Draft AIRR Software WG standard


#1

Hello everyone–

Below is the draft standard recommendation from the Software WG. It’s a group effort, but the heavy lifting was done by @w.lees.

We are soliciting comments on this draft. Please reply to comment! No comment too big or too small.


AIRR Software WG - Guidance for AIRR Software Tools

Version 1.0 (when finalised)

Introduction

The adaptive immune-receptor repertoire (AIRR) Community will benefit greatly from cooperation among groups developing tools and resources for AIRR research. The goal of the AIRR Software Working Group is to promote standards for AIRR software tools and resources in order to enable rigorous and reproducible immune repertoire research at the largest scale possible. As one contribution to this goal, we have established the following standards for software tools. Authors whose tools comply with this standard will, subject to ratification from the AIRR Software WG, be permitted to advertise their tools as being AIRR compliant.

Requirements

Tools must:

  1. Be published in source code form, and hosted on a publicly available repository with a clear versioning system.
  2. Be published under a license that permits free access, use, modification, and sharing (under terms no more restrictive than the original licence) for non-commercial purposes. Examples of suitable licences, from that point of view, are the Creative Commons Attribution and Attribution-ShareAlike licences, in both commercial and non-commercial forms.
  3. Support community-curated standard file formats and strive for modularity and interoperability with other tools. In particular, tools must read and write AIRR Data Standards corresponding to their tool.
  4. Include example data (in AIRR standard formats where applicable), and checks for expected output from that data, in order to provide a minimal example of functionality allowing users to check that the software is performing as described.
  5. Provide information about run parameters as part of output.
  6. Provide a Dockerfile that enables a Docker image to be built such that the tool can be used within a container running that image.
  7. Ensure that the Dockerfile is kept up-to-date by providing a container on Docker Hub that is automatically maintained in sync with the current release version of the tool.
  8. Provide at least some level of user support, making it clear what level of support users can expect, and how to obtain it.

Notes

Open Source Licences, Versioned Repositories

Tools in this field are evolving rapidly. In the interests of reproducibility and transparency, published work should be based on tools (and versions of tools) that can be obtained easily by other researchers in the future. To that end, AIRR compliant tools must be published in open repositories such as GitHub or Bitbucket, and we encourage publishing users to provide specifics on the version and configuration of tools that they employ.
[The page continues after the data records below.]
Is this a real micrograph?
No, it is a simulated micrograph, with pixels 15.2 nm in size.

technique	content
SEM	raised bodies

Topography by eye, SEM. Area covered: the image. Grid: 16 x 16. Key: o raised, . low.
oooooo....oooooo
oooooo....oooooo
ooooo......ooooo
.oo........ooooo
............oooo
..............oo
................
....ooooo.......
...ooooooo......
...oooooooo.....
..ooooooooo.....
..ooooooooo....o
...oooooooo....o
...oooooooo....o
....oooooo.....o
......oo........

Community-Curated File Formats

The AIRR Data Representation Working Group has defined standards for the submission of immune receptor repertoire sequencing datasets. Tool authors are requested to support these standards as much as possible, for applicable data sets. The currently implemented standard covers submission to NCBI repositories (BioProject, BioSample, SRA and Genbank). Tool authors can assist by easing/guiding the process of submission as much as possible.

Example Data and Checks

Because the installation and operation of the tools in this field can often be complex, we require example data and details of expected output, so that users can confirm that their installation is functioning correctly. Likewise dependencies (such as germline libraries and other metadata) should be checked when the tool runs, and informative error messages issued if necessary.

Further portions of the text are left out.